Federal Opposition leader Tony Abbott says he would “in principle” support federal anti-discrimination legislation which covers sexuality and gender diversity.

Abbott was interviewed by Doug Pollard on Melbourne GLBTI radio station JOY94.9 this morning.
“If [anti-discrimination] law is there, I would be very happy to look at it,” he said.

“I guess we would want to scrutinise it to ensure it didn’t have any unintended consequences, we’d want to be sure that it would in practice work out for the best, because so many well-intentioned laws can have obnoxious consequences.

“Having done all of that, I could see no reason why we couldn’t support it.”

Abbott later said, “In principle I would support it.”

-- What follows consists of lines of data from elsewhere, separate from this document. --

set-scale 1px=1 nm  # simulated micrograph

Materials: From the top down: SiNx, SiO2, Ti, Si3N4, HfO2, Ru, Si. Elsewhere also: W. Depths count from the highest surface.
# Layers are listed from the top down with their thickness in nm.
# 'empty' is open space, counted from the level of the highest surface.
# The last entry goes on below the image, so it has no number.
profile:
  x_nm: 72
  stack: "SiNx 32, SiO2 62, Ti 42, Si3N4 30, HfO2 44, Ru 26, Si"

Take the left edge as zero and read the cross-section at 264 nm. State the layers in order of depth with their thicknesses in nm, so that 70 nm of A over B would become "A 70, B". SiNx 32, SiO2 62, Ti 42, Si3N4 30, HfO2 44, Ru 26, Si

Abbott was also pressed on comments he made in a recent 60 Minutes interview that he felt “threatened” by the homosexuality. He said it was a “poor choice of words.”

“In a television interview, you sometimes come out with things that if you were considering your words more carefully, you wouldn’t say,” he said.

“Don’t forget, I’m a 52-year-old bloke from a traditional background. I’ve had orthodox Catholic teachings in my youth, and it takes time… to come to a more balanced and nuanced understanding of these things.

“I have a number of gay people who are very close to me, and without wanting to pretend that I am perfect, and that I will never again be guilty of sensitivity crimes, I do think that I am pretty good at taking people as I find them.”

In the interview, Abbott indicated he was still opposed to gay marriage and adoption rights for same-sex couples, however said he would support a national relationship recognition scheme.